"Clean, Safe, Affordable Propulsion Through Innovation"

Fuels Technology

Research at Stanford University beginning in 1997 led to a class of very high regression rate fuels for use in hybrid rockets. The new fuel produces a very thin, low viscosity, low surface tension liquid layer on the fuel surface when it burns. The instability of this layer is driven by the oxidizer gas flow in the port and leads to the lift-off of and entrainment of droplets into the gas stream greatly increasing the overall fuel mass transfer rate. In effect, this mechanism acts like a continuous spray injection system distributed along the port with most of the fuel vaporization occurring around droplets convecting between the melt layer and the flame front. Since droplet entrainment is not limited by diffusive heat transfer to the fuel from the combustion zone, this mechanism can lead to much higher surface regression rates than can be achieved with conventional polymeric fuels that rely solely on evaporation. The liquid layer hybrid combustion theory was developed based on this observation as a practical tool for predicting regression rate of liquefying fuels.

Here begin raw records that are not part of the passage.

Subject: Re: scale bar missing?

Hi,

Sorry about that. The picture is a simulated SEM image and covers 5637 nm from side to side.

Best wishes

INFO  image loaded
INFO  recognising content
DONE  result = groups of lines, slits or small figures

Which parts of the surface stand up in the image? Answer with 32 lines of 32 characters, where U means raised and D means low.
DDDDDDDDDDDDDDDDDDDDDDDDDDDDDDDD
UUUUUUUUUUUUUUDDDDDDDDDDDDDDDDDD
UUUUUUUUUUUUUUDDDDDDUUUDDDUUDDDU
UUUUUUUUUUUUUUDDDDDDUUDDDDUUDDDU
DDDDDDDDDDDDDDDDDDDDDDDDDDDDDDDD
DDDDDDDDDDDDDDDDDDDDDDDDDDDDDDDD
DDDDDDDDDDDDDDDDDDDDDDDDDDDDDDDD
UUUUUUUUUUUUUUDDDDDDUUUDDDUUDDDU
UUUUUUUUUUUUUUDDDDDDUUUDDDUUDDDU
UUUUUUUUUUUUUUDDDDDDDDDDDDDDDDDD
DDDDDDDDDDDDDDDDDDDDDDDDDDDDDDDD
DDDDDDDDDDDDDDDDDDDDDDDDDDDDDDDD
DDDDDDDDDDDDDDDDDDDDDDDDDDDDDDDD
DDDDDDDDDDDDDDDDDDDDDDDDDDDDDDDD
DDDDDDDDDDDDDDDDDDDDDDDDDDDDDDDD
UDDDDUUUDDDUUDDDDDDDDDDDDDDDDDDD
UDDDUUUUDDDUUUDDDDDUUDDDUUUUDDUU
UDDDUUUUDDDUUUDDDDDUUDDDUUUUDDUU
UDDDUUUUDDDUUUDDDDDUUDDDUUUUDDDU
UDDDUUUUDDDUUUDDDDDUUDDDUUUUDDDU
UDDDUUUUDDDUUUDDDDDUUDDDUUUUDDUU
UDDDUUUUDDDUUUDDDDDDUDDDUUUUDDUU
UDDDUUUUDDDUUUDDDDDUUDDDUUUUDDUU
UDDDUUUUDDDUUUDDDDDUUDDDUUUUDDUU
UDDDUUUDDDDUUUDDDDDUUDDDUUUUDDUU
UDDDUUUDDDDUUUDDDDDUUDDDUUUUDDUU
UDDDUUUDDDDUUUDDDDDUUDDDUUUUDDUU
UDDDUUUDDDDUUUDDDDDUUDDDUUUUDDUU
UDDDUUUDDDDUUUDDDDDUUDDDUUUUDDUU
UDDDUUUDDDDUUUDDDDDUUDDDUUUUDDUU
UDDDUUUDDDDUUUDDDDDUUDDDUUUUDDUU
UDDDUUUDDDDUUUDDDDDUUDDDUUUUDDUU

It was found that members of the normal-alkane class of hydrocarbons which are solid at room temperature for carbon numbers greater than 14 have low surface tension and viscosity at the melt layer conditions typical of hybrid rockets. These fuels, which include the paraffin waxes and polyethylene waxes, are predicted to have high regression rates at oxidizer mass fluxes covering a wide range of hybrid rocket applications. SPG engineers have formulated fast burning paraffin-based fuels using the liquid layer hybrid combustion theory. The advantages of these fuels compared with other technologies are summarized below:

Regression rates 3 to 5 times the predicted classical rate have been observed in test motors ranging from laboratory scale to 12,000 lbf. using gaseous oxygen, liquid oxygen and liquid nitrous oxide.